For months, I’ve been pinning carrot cake recipes on Pinterest. And gourmet side dishes for the Easter lunch we’d host for friends, and darling little girl Easter dresses and little-man vests for my three year old lady-killer. Oh, and I really wanted to make hot cross buns.

I was going to rock Easter this year.

I am not normally so domestically inclined, but the cold monotony of winter almost broke me and I needed to focus on something like the happy spring sunshine and the new life of Easter. Oh, and there’s that unnerving goal of making this year the year that I finally got this motherhood/wife thing together.

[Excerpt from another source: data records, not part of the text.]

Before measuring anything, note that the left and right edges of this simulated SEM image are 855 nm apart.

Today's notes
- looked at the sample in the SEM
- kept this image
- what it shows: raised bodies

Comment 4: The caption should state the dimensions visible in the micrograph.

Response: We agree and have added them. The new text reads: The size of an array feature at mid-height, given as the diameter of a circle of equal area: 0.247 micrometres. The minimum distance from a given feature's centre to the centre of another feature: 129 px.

Well, I hate to ruin the suspense. But Easter was a serious fail.

You know, it’s not until you become a mom that you look back at your own childhood and marvel at the superhuman feats that your own mother managed to accomplish. My mom and dad had five kids. FIVE. On Easter, Mom would dress us all in matching or coordinating new outfits that she had either sewn herself or taken the time to shop for. She would then arrange us in perfect formation in the backyard for our annual Easter picture after completing our (real, dyed) Easter egg hunt which included personalized Easter baskets. All this before arriving at church at 9am with holy smiles on our faces and attitudes to match (okay, that part is a total lie). Oh, and she would have a ham cooking in the oven with all the sides, including homemade bread, already prepared when we got home from church. AND she’d entertain on top of that – inviting another family over from church that my parents had been wanting to get to know better.

Fast forward to 2017 at my house. You know what we had for Easter lunch? Hard boiled (Easter) eggs and cheese and pretzels with a side of tomato slices (cut on a bias to look fancy of course – I’m not an animal!).

*sigh*

As it turns out, this year I was asked to be a guest vocalist at a church other than our own on Easter and so… well that’s pretty much what we did for Easter (I did have the kids come sing with me on one song).  The week preceding Easter, my brain was consumed with rehearsing, learning the guitar parts and arriving at church early for a sound check and that’s pretty much as far as I got and my husband – well, husbands aren’t so much about the details, are they?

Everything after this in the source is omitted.